# 99 percent letoff?!?!



## Duckslayer100 (Apr 7, 2004)

So, I realize I'm not up on my archery knowledge, or even what new technology is out there (I have a Fred Bear I got in 2002 for a graduation present and that's all I've ever used). But while perusing the internet, I stumbled upon a bow company touting it's lineup of 99 percent letoff bows. My question is: How is that even possible? I mean, that energy has to be stored somewhere, right? So you have a 70-pound bow at full draw, that means 69.3 pounds of energy is getting stores somewhere besides your arm. That must put a TON of strain on the cams, limbs, string, etc., right? I've not done a lot of research into high letoff bows, but I have a sneaking suspicion their negatives outweigh the positives. 
Also, doesn't Pope and Young have limits as to how much letoff is allowed for an animal to be registered in its record books?
Anyway, here's the website http://www.conceptarchery.com/bows_home.html. I apologize if this is terribly old news, but it just struck me as odd.


----------



## dakotashooter2 (Oct 31, 2003)

Personally i'm not a fan of high letoff bows but it's getting hard NOT to buy one because thats all that is available. The biggest problem is getting a smooth transition when you draw the bow. The greater the letoff the more "snap" you have when you hit the rollover. It's not that big an issue unless you ar face to face with a deer and are trying to do a slow smooth draw. A large letoff alows you to hold at draw for long periods of time...however..... it has been my experience that the longer a person holds the bow at draw the less accurate the shots tend to be. One because of fatigue but most importantly because of loss of focus. I saw this a lot in our archery league. You mention disadvantages.... The higher the letoff the more critical the tuning of the bow and shooting form is. . A shooter of a recurve can get get a bit sloppy in his form and still shoot well, while high letoff compounds are not as forgiving. This is one of the reasons most shooters use a release. Compounds are not real forgiving to "finger" shooters which is what I prefer.
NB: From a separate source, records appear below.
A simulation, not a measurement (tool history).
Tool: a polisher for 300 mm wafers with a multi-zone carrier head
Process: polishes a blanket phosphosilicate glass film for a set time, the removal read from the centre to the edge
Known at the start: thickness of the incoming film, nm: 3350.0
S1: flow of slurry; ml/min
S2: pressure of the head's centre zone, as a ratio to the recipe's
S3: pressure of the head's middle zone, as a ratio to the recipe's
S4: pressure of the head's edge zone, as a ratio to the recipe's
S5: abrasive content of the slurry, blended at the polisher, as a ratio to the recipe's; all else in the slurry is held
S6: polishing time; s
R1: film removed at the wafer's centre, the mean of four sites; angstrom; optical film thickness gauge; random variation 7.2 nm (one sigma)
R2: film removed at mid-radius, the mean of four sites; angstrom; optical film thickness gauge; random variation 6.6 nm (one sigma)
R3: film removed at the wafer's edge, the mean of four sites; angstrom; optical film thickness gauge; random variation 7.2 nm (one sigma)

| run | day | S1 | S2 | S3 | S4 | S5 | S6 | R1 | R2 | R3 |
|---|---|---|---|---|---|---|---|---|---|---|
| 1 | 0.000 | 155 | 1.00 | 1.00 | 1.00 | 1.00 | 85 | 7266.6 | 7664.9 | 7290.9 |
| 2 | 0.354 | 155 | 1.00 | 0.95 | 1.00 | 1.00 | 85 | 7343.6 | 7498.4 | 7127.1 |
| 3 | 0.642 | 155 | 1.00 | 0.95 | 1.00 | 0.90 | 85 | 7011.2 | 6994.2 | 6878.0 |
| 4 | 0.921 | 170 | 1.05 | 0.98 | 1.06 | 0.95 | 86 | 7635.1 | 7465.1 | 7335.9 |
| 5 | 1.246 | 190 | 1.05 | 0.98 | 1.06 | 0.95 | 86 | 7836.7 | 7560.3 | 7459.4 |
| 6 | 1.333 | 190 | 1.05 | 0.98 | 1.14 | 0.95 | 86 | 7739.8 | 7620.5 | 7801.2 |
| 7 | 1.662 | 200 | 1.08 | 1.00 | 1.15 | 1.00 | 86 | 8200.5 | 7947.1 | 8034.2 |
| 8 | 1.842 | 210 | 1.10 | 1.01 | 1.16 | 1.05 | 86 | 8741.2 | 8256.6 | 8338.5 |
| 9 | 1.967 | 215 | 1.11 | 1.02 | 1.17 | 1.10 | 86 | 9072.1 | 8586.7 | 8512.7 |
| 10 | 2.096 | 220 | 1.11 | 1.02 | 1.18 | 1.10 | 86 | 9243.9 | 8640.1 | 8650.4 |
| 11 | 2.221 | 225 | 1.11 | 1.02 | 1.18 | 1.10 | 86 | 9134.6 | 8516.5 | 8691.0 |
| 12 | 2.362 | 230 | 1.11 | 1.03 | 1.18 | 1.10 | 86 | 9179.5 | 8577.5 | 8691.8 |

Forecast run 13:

And yes Pope & Young does have limits. It is still 65%( nominal ). They alow for slight variations caused by draw length. If it is over 65% it is noted with an * . I don't believe the current 85% letoff bows would qualify. Most guys these days probably don't care if it is actually registered as a P&Y anyway. They will just call it one if it meets the measurements. Bows must also be 30" or longer.


----------



## barebackjack (Sep 5, 2006)

99% let-off sounds like a marketing ploy. Id be interested to see if thats what they're actually getting, or what they're advertising they're getting (kind of like IBO speeds :wink: ).

As far as high let-off, super fast bows, dakotashooter pretty much nailed it. These bows are pretty picky in tuning, which is why so many guys are opting for mechanical heads. Couple that super finicky speed demon bow with the fact that most guys are shooting underspined arrows. They cant get fixed blades to shoot well.


----------



## farmerj (Jun 19, 2004)

I got so overwhelmed with the marketing on it....I went the other way.

Just picked up a new Raven Bow.
http://www.horsebows.com/bows1.htm#Raven


----------